Would LeBron's presence and a change of scenerey suddenly turn Kyrie into a selfless, sacrificial team player? In the words of Hollywood legend William Goldman: “Nobody knows anything.”

3) Behind-the-scenes dysfunction

The Lakers just wrapped a season that was partially bedeviled by internal tension. Russell Westbrook never respected Frank Vogel nor his coaching staff, pushing back on the first day and in film sessions throughout the year. He questioned whether LeBron and AD genuinely made an effort to “let Russ be Russ.” His midseason crunch-time benchings only exacerbated the situation.

Beyond the aforementioned issues, Irving hasn't exactly been the ideal colleague. His comments about managing the franchise were tone-deaf. On Monday, Stephen A. Smith revealed Irving held his own practices — a slap in the face to Steve Nash.
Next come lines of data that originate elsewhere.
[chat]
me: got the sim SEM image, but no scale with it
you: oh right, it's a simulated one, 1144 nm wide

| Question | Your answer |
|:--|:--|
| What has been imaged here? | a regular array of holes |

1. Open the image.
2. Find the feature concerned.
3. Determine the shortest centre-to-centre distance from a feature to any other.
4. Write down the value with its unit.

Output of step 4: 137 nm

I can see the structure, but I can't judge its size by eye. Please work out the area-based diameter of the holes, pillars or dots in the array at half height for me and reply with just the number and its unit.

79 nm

It's possible Darvin Ham would earn Kyrie's respect and has the gravitas to shut down any egotistic behavior. But Nash is a Hall of Famer who Irving initially endorsed.

Regardless of how the offseason plays out, the Lakers are going to field a veteran squad and questionable roster in 2022-23. Their margin of error will be extremely thin amid a deep Western Conference. If they want a smooth-sailing ship with a true championship-or-bust mentality, is Kyrie the best guy to bring on board?

After all, if his performance for the past three years hasn't convinced the Nets to commit to him, despite his talent — should the Lakers feel so confident?

Why the Lakers should trade for Kyrie

1) If he takes the short team deal, they can get off Russ

If the Lakers are able to convince Irving to play next season on his player option — again, unlikely — acquiring Irving becomes far more appealing. For one, the risk that comes with his unreliability is dramatically mitigated. If it doesn't work out, they can trade him before the deadline or move on after the season and clear the money.

Relatedly, the Lakers are still looking to offload Westbrook and his $47 million expiring deal (though they are open to bringing him back). For financial reasons, Westbrook would have to be included in any Kyrie trade, whether Russ winds up in Brooklyn or elsewhere. The Lakers swapping an expiring contract for a risky dude attached to long-term money doesn't make a whole lot of business sense, but an expiring for an expiring? #Whynot.

One potential framework for a deal: Westbrook, Talen Horton-Tucker, a 2027 first-round pick, and second-rounders to Brooklyn for Irving and Joe Harris. Or, Westbrook goes to a third team (i.e. Hornets, Knicks, Pacers), decent supporting pieces go to Brooklyn, and the Lakers end up with Irving.

2) He and LeBron seem to be all good now

Kyrie and LeBron reached four straight NBA Finals from 2015 to 2019 and won an NBA title. But their relationship was somewhat fractured by Irving's trade request out of Cleveland, even if LeBron has always publicly backed Kyrie.

 

Time heals all wounds. Irving and LeBron have mutually and repeatedly shown love to one another in recent years. Clearly, they fit next to each other on the basketball court and respect each other's game. The idea of running it back together could energize both stars. In 2019, LeBron held out hope that the Lakers could land Irving in free agency.

3) He's good

Oh, yeah: Kyrie is pretty awesome at basketball — when he participates.

Ham wants to run a 4-out system. As a near-40% career three-point shooter, Irving would undoubtedly provide spacing and elite perimeter shooting around LeBron and/or AD — unlike Russ. When lineups are staggered, the Lakers can warp their system to space around Irving's penetration. He's a far more adept and in-his-prime playmaker than Westbrook, and he can legitimately ease the scoring burden and usage load off LeBron and AD as the Lakers hoped Russ could.

Irving doesn't offer much on the defensive end, but he's shown that he can be a part of quality defenses, particularly in the postseason. For all of Kyrie's flaws, he's simply a better basketball player than Russ and a more seamless fit around LeBron and AD.

More importantly, a trade simultaneously reuniting LeBron with Kyrie and Westbrook with Kevin Durant would be, well, objectively hilarious.